Tuesday, July 26, 2011

Youth slam Israeli orchestra presence at Wagner festival

A dozen youth protesting the Israeli Chamber Orchestra’s presence at a Richard Wagner festival in Germany on Tuesday night have asked the Israeli public to cancel their subscriptions to future chamber orchestra shows.

Holding signs and chanting “what a shame,” the group staged a protest outside the Tel Aviv Museum on Tuesday morning.

Wagner’s music is not typically played publicly in Israel or by Israeli musicians due to the composer’s anti-Semitism and ties to Nazi ideology.

“It’s absurd to me,” said Noy Dagan, 18, one of the protest organizers. “By playing Wagner, they’re saying okay, we accept the Holocaust.”

The orchestra will play Wagner’s Siegfried Idyll, an orchestral piece, in Bayreuth, Bavaria, famous for its annual Wagner opera festival in July and August. It will be the first time an Israeli orchestra plays Wagner in Germany.

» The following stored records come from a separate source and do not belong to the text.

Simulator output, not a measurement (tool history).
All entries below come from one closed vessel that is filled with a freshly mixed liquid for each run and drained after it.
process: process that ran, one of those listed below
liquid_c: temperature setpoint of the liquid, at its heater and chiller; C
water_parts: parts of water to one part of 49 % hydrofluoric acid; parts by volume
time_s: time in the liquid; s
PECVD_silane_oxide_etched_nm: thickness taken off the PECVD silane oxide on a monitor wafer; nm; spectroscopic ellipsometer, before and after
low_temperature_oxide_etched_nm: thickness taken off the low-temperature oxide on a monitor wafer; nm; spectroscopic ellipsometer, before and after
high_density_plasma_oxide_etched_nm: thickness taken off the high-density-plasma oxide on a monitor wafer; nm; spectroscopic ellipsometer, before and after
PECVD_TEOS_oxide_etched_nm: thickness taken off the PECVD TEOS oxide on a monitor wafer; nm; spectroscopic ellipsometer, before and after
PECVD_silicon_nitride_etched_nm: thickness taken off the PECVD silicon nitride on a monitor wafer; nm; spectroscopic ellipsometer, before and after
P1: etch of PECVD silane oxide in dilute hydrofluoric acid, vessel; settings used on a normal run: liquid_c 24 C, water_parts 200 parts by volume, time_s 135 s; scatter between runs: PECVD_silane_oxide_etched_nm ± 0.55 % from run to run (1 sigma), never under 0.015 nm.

Even though Wagner died half a century before Hitler rose to power, the Nazi dictator was a fervent admirer of Wagner and drew on the composer’s writings in his own theories on Germanic racial purity.

Aside from anti-Semitic overtones in some of his operas, Wagner also penned a number of polemics raging against the corruption of music and the “German spirit” by Jews.

But orchestra conductor Roberto Paternostro said on Sunday it was time to separate Wagner’s worldview from his music.

“Wagner’s ideology and anti-Semitism was terrible, but on the other hand he was a great composer,” he told Reuters. “The aim is in the year 2011 to divide the man from his art.”

But Dagan says that is too much to ask.

“Wagner didn’t separate politics and art so why should we,” she said in an interview with The Jerusalem Post prior to the protest.

Refuting the orchestra’s claim that the younger generation was more supportive of hearing Wagner’s music, protester Amichai Shikli, 29, said he was at the protest to show the public that not all are on board.


‘We’re here to say there is no consensus about Wagner and the point is that the Holocaust did not occur just one day out of nowhere - there is … an ideological, cultural background,” he said. “And Wagner is one of the most influential characters in German culture, in shaping the anti-Semitic view.”

Shikli suggested the orchestra’s presence at the festival is “more than disrespectful” to those who perished in the Holocaust, as well as to survivors.

“It shocks me,” he said.

“It doesn’t make sense for a public orchestra that represents Israel to play in a Nazi festival,” he added, explaining that though there are no Nazis participating in the festival today, at one time it was attended by Hitler and officials in the Third Reich.

One of the signs carried by protesters outside read “Six million people can’t hear Wagner either.”